40 CFR § 98.253 - Calculating GHG emissions.
(a) Calculate GHG emissions required to be reported in § 98.252(b) through (i) using the applicable methods in paragraphs (b) through (n) of this section.
(b) For flares, calculate GHG emissions according to the requirements in paragraphs (b)(1) through (3) of this section. All gas discharged through the flare stack must be included in the flare GHG emissions calculations with the exception of gas used for the flare pilots, which may be excluded.
(1) Calculate the CO2 emissions according to the applicable requirements in paragraphs (b)(1)(i) through (b)(1)(iii) of this section.

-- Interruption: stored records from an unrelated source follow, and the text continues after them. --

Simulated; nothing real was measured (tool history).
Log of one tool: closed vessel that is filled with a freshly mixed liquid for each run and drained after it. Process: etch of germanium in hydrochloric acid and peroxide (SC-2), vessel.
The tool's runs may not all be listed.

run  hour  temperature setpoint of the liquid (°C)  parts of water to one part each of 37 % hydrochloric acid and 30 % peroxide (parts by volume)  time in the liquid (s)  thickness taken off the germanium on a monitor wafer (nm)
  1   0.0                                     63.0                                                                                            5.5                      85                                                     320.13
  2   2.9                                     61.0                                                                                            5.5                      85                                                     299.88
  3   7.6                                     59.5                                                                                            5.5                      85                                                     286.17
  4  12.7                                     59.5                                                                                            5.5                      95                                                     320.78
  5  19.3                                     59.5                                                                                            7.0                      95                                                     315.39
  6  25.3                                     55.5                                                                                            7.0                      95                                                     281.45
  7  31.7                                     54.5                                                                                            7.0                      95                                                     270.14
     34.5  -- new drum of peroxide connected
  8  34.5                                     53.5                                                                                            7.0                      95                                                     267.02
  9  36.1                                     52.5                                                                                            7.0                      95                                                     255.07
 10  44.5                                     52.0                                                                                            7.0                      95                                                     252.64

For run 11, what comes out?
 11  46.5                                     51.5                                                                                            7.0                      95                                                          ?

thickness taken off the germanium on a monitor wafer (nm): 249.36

(i) Flow measurement. If you have a continuous flow monitor on the flare, you must use the measured flow rates when the monitor is operational and the flow rate is within the calibrated range of the measurement device to calculate the flare gas flow. If you do not have a continuous flow monitor on the flare and for periods when the monitor is not operational or the flow rate is outside the calibrated range of the measurement device, you must use engineering calculations, company records, or similar estimates of volumetric flare gas flow.
(ii) Heat value or carbon content measurement. If you have a continuous higher heating value monitor or gas composition monitor on the flare or if you monitor these parameters at least weekly, you must use the measured heat value or carbon content value in calculating the CO2 emissions from the flare using the applicable methods in paragraphs (b)(1)(ii)(A) and (b)(1)(ii)(B).
(A) If you monitor gas composition, calculate the CO2 emissions from the flare using either Equation Y-1a or Equation Y-1b of this section. If daily or more frequent measurement data are available, you must use daily values when using Equation Y-1a or Equation Y-1b of this section; otherwise, use weekly values.
(B) If you monitor heat content but do not monitor gas composition, calculate the CO2 emissions from the flare using Equation Y-2 of this section. If daily or more frequent measurement data are available, you must use daily values when using Equation Y-2 of this section; otherwise, use weekly values.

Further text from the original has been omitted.